Dashy Dash

The Challenge
Restaurants face an uneven playing field: suppliers hold pricing power, and restaurants rarely know if they’re getting fair prices. Our goal was to break supplier opacity by helping restaurants:
- Track and archive purchase invoices 
- Identify savings opportunities across produce 
- Benchmark prices with nearby restaurants 
- Get smarter with their purchasing decisions 
The biggest design challenge: building a data-heavy product that remains simple, intuitive, and fast for busy restaurant owners.
Research & Discovery
- Stakeholder interviews: Over 15 restaurant owners across California interviewed to identify key pain points - especially around invoicing, overpaying, and lack of transparency. 
- Journey mapping: Documented current-state workflows around ordering and invoice storage. 
- Prototype testing: Low- to high-fidelity prototypes were tested with users, including time-on-task and usability scoring. 
- Quant testing: Post-launch, we tracked feature usage rates, task success, and time-to-value. 
- Qual testing: Observed first-time users completing tasks, collecting friction points and language confusion. 
Key insight: Users didn’t want raw analytics - they wanted clarity and contextual insights that tell them what to do.
Design Process & Iterations
Our guiding principle: “Make complexity digestible.”

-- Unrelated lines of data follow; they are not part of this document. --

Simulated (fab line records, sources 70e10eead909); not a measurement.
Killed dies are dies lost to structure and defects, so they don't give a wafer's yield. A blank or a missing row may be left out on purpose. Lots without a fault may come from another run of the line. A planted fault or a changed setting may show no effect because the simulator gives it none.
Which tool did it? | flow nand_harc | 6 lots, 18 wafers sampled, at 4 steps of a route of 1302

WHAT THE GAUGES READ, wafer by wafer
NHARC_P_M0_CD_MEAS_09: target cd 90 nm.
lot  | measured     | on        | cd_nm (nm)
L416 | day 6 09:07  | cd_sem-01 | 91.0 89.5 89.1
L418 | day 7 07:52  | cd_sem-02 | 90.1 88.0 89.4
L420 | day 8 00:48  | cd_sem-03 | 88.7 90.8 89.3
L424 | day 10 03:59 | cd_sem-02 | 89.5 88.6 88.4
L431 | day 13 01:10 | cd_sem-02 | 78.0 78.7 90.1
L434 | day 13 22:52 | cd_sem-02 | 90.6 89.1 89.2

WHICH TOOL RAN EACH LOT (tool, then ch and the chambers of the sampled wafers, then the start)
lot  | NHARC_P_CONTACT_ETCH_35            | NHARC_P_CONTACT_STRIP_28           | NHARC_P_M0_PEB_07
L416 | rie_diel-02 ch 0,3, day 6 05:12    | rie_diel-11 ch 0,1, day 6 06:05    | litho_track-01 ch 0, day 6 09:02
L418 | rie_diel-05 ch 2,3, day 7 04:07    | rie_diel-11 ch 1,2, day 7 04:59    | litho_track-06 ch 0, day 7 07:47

Phase 1: Invoice Digitization & Analytics
- Built flows to scan, store, and tag invoices 
- Created invoice filtering, labeling, and search functionality 
- Designed weekly/monthly spending dashboards for high-level visibility 
- Developed trend views for price changes across tracked SKUs 
Phase 2: Benchmarking 2.0
This was the turning point.
- Designed the Benchmarking feature, allowing restaurants to anonymously compare their item-level prices with other users in the same geography. 
- Built data visualizations showing where users overpaid/underpaid on produce. 
- Designed supplier recommendation flows that suggested vendors with better deals. 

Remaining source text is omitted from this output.